The cost of insuring against a default by cigarette maker BAT fell after a US appeals court on Friday rejected the government's bid to force cigarette makers to pay $280 billion in past profits.
"They tightened about ten basis points this morning, but is down seven basis points at 41 basis points," said a credit default swap trader in London.
This means it costs 41,000 euros to insure 10 million euros of BAT debt against default.
But the cost of default insurance on EMI jumped after the British music giant warned of lower-than-expected music sales and profits on Monday, blaming delays in the release of key albums and sending its share price plunging.
"There was some hope their problems were over but that is clearly not the case," said a trader in London. "The music industry's problems are not finished and we may see a downgrade of EMI's rating."
Moody's Investors Service rates EMI at Ba1, one notch below investment grade, while Standard & Poor's rates it BBB-, the lowest investment grade. Any rating move would probably come from Moody's, the trader said.
Five-year credit default swaps on EMI were trading 12 basis points wider at 1420 GMT at 124 basis points, after earlier trading as wide at 135 basis points, the trader said. The price means it costs 124,000 euros to annually insure 10 million euros of EMI debt against default.
In the high-yield market German cable company iesy is expected to price its planned 215 million euro 10-year high-yield bond later on Monday to give a yield of around 8.75 percent, a banker familiar with the deal said last week.
iesy is issuing the bond, which has been rated CCC+ by Standard & Poor's and an equivalent Caa1 by Moody's Investors Service, as part of a wider refinancing to replace existing debt and part fund the possible acquisition of larger rival ish, the banker said.
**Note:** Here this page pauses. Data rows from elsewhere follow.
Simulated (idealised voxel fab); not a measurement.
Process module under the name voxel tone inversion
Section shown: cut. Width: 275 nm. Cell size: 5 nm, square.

In the asset-backed market, mortgage lender Southern Pacific, owned by investment bank Lehman Brothers, plans to sell a multi-currency UK mortgage-backed bond worth about 700 million pounds this week, a source close to the deal said.
Lehman Brothers is the bookrunner of the transaction. Southern Pacific Mortgage Ltd and Southern Pacific Personal Loans Ltd originated the pool of home loans backing the bond sale.